Free Image Resizer — Resize Images Online
Resize JPG, PNG, WebP and GIF images right in your browser — no upload, no sign-up, no watermark.
Your files never leave your device. All processing happens in your browser.
How to Resize an Image
- Add your image. Drag a file onto the box above or click to browse. It loads instantly from your device — nothing is uploaded.
- Set the new size. Type a width or height in pixels. With Lock aspect ratio enabled (the default), the other dimension adjusts automatically so the image never looks stretched.

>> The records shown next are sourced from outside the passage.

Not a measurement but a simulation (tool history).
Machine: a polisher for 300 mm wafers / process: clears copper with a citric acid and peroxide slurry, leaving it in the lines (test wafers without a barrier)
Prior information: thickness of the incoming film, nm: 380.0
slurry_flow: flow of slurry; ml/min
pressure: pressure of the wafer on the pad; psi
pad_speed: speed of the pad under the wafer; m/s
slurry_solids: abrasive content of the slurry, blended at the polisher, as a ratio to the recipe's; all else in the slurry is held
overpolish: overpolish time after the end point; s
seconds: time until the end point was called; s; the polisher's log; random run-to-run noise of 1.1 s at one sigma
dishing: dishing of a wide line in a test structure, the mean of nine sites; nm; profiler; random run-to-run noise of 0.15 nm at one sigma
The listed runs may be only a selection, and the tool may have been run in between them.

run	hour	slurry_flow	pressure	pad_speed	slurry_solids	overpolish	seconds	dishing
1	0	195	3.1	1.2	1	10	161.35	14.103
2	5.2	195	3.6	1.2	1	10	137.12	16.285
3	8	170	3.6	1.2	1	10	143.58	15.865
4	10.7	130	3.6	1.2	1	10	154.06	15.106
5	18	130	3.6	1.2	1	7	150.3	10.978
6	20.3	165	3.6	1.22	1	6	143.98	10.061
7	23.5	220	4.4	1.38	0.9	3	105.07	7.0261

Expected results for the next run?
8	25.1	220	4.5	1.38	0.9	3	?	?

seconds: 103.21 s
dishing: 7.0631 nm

- Or scale by percent. Prefer a relative size? Enter a percentage or tap the 25%, 50% or 75% presets to shrink the image proportionally.
- Choose the output. Pick JPG, PNG or WebP. For JPG and WebP, drag the quality slider to balance sharpness against file size — the estimated size updates live.
- Download. Check the preview, then click Download to save the resized image with a descriptive name like
photo-resized-800x600.jpg.
Supported Formats & Limits
- Input: JPG/JPEG, PNG, WebP and GIF. Animated GIFs are flattened to their first still frame.
- Output: JPG, PNG or WebP. PNG preserves transparency; JPG fills transparent areas with white; WebP is typically the smallest at a comparable quality.
- Quality: the 0–100 slider applies to JPG and WebP. PNG is lossless, so it ignores the slider.
- Size: no upload limit because processing is local. Files over 50 MB show a warning; very large images depend on your device’s available memory.
- Orientation: EXIF rotation from phone cameras is corrected automatically, so portraits don’t come out sideways.
Frequently Asked Questions
Are my images uploaded to a server?
No. Every image you open is processed entirely inside your browser using the Canvas API. Your files are never sent anywhere — you can open your browser’s Network panel and watch: no upload request is made. This also means the tool keeps working even if you go offline after the page loads.
Will resizing reduce image quality?
Making an image smaller is generally clean and barely noticeable. Making an image larger than its original size cannot add detail, so it will look softer. For JPG and WebP you also control a quality slider: higher keeps more detail at a larger file size, lower saves space at the cost of sharpness.
Which formats can I use?
You can open JPG, PNG, WebP and GIF images, and export to JPG, PNG or WebP. PNG keeps transparency; JPG does not (transparent areas become white); WebP usually gives the smallest file at a given quality.
What happens to animated GIFs?
A GIF opens fine, but it is flattened to a single still frame because the Canvas API works one frame at a time. If you need to keep the animation, resizing a GIF is not the right tool.
Is there a file size limit?
There is no server limit because nothing is uploaded. The only practical limit is your device’s memory. Files above 50 MB trigger a warning, and very large images may be slow on phones or low-memory machines.